(project funded by the Research Council of Norway)
(with Bjorn Hoyland and Fang-Yi Chiou)
In most parliaments, registration of how each member cast her vote is not the norm. Instead of this roll call voting, as it is called, each proposal is decided by members indicating their position by either a show of hands, getting up from their seat, or by shouting “yea” or “nay” when asked. It is then in the hands of the president of the parliament to decide the outcome. However, it is often possible for a group of legislators to request the recording of how each and every legislator voted. This act is commonly known as a roll call request. However, in parliaments whose rules of procedures open for this possibility, there is large variation in both the proportion of roll call requests as well as the actual number of such requests. Why it that the case?
In StREP – The Strategy of Recorded Voting in the European Parliament – we seek to uncover the strategic game behind the requests of roll call votes. While we seek a understanding of the phenomena in general, the initial empirical focus is on the European Parliament (EP). The reason for this is twofold. First, the EP is an important legislator in its own right, as EU legislation is not only affecting the lives of more than the 500 million people of the EU member states, but also the publics of non-EU member-states such as the Switzerland and Norway. Research on roll call voting in the EP has demonstrated that the voting behavior in these votes to a large extent mirrors what we see in other multiparty systems. Furthermore, a substantive proportion of the votes are not taken by roll call. Although existing research has pointed towards possible strategic reasons for requesting roll calls on some votes but not others, these strategic accounts have not been subjected to systematic statistical testing in any large extent.
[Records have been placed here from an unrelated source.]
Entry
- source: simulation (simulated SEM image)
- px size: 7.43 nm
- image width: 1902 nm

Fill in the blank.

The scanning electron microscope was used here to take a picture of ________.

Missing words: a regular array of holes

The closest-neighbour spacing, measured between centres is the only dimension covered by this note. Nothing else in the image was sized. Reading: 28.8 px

Enter StREP. In the project’s first part, we will develop theoretical based statistical estimators suitable for addressing this question. We will collect data that enables systematic testing of strategic models of roll call requests. These results will subsequently lay the foundation for the second part of the project. Here, we incorporate the insight regarding roll call requests when developing and testing new models of MEPs voting behavior, coalition formation and voting outcomes. In the third part of the project we will explore applications of these models and methods to settings beyond the European Parliament.